Gerrit alternatives

Paul Menzel pmenzel at molgen.mpg.de
Thu Dec 21 20:48:47 AEDT 2017


Dear Dave, dear Andrew,


On 12/20/17 23:27, Dave Cobbley wrote:
> On 12/20/2017 12:31 PM, Andrew Geissler wrote:
>> On Tue, Dec 19, 2017 at 7:26 PM, Dave Cobbley wrote:

>>> I am curious to see peoples input on using github as a code
>>> review mechanism over gerrit. I see github/openbmc is already
>>> used quite well for sprint planning and issue tracking, I feel
>>> like it would make a lot of sense to use it for doing code
>>> reviews. As far as I understand it has a mechanism to reproduce a
>>> similar paradigm to what we currently use today - as far as 
>>> Code-Review, Ok-To-Test, and Verified.
>>> 
>>> I can see github has made several improvements over the last few 
>>> years that make it much more use-able to teams like us:
>>> 
>>> - The ability to have approved maintainers for each specific 
>>> repository with 
>>> https://github.com/blog/2392-introducing-code-owners
>>> 
>>> - It has the ability to do a rebase-merge, keeping the git tree
>>> nice and tidy.
>>> 
>>> - A strong API to tie in additional tools that we may need.
>>> 
>>> 
>>> Additionally, it will reduce the point of failure from also
>>> hosting gerrit.
>>>
>>> What are peoples thoughts on using this?
>> As the guy who ended up having to maintain the current gerrit
>> server, I'm all for an alternative :)
 >
> First off - thanks for maintaining the current Gerrit server, I'm
> sure it's as glamorous as it sounds :)
 >
>> But my problem is I really like gerrit.  github has def made some 
>> improvements to the review process though.  I see it has per-line 
>> comment ability now.
 >
> I have been using gerrit for quite a while and am quite accustomed to
> it as well.
 >
>> I have a pull request out here for a non-gerrit openbmc repo if 
>> someone wants to look around - 
>> https://github.com/openbmc/openbmc-tools/pull/5
>> 
>> One thing I really like is how gerrit allows you to iterate over a 
>> commit.  Someone makes some comments, you respond, upload a new
>> patch set.  My understanding with github is you basically just keep
>> adding on new commits in a pull request to address comments.  A
>> feature I use all the time in gerrit is to look at the diff between
>> a patch set I last reviewed and the latest one.  Also, I don't see
>> an obvious mechanism in github to provide the different score
>> levels (-2,-1,+1,+2)?  The gerrit dashboard is also really nice,
>> providing me a nice easy way to see what's on my review list and
>> what the current size and scores of those reviews are (for all
>> repos in openbmc).
 >
> It appears that iterating over commits with github is as easy. When 
> someone checks in an additional commit to address some comments, you
> can open their pull request, see the newest commit, and click on the
> button which has the SHA on it, this will show you exactly what new
> code has been checked in for that commit. When the code is ready to
> be pulled into master, you can squash and merge to combine all
> commits into one.

It really depends on your development model and personal opinion, what 
is useful. Do you want a clean history and therefore allow rebasing or not.
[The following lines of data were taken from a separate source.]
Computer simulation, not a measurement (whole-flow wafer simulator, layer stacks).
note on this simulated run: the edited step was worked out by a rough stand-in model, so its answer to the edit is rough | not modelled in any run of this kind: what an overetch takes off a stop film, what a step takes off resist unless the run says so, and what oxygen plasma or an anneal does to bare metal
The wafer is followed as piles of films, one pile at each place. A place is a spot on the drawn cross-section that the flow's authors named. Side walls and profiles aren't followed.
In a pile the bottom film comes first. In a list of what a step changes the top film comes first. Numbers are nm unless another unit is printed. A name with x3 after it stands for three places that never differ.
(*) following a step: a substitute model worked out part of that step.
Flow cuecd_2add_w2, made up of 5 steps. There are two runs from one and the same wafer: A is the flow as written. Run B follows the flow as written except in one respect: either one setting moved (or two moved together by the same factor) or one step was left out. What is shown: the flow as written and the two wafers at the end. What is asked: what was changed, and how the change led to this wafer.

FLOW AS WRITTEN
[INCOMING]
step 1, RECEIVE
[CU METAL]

Then again, I do not understand why you should be forced to not force 
push to a branch so that the user interface can make your life easier.

Personally, I do not understand how it is a good idea to squash all 
commits into one. You loose the ability to bisect small changes and the 
commit message probably also needs to be rewritten.

Gerrit really excels GitHub in that regard. The only downside to my 
knowledge is, that merging is not supported in Gerrit. But a linear 
history is also fine.

So as Gerrit is running, I personally would stay with Gerrit.

> You're right about the review level, the only granularity I can see
> is essentially a +0 (comment), and a +/-2 (Approve/request changes),
> I would love to find a work around to this, or see if we could work
> in a paradigm without +/- 1.
> 
> The gerrit dashboard is nice out of the box, but the github filter
> gives you the same flexibility (and a bit more). I can set: is:open
> is:pr review-requested:dcobbley to look at all reviews (awaiting
> reviews from me), or is:open is:pr review:none (reviews that has no
> review). I definitely think this issomething that people could easily
> adjust to.
 >
>> We also base a lot of our current CI infrastructure off of gerrit 
>> events.  I think most of it can be switched over to using github,
>> but it's not inconsequential.
 >
> I can definitely understand an upfront cost has already been given,
> and switching to something else would require more work, but I don't
> really want that to be a blocking issue if something else does offer 
> significant improvement (something I'm still trying to identify with 
> github vs gerrit).
>
>> Our current gerrit VM costs on the order of $60 a year....so you
>> get what you pay for.  I've been poking around IBM trying to see if
>> we can get something a bit more production worthy.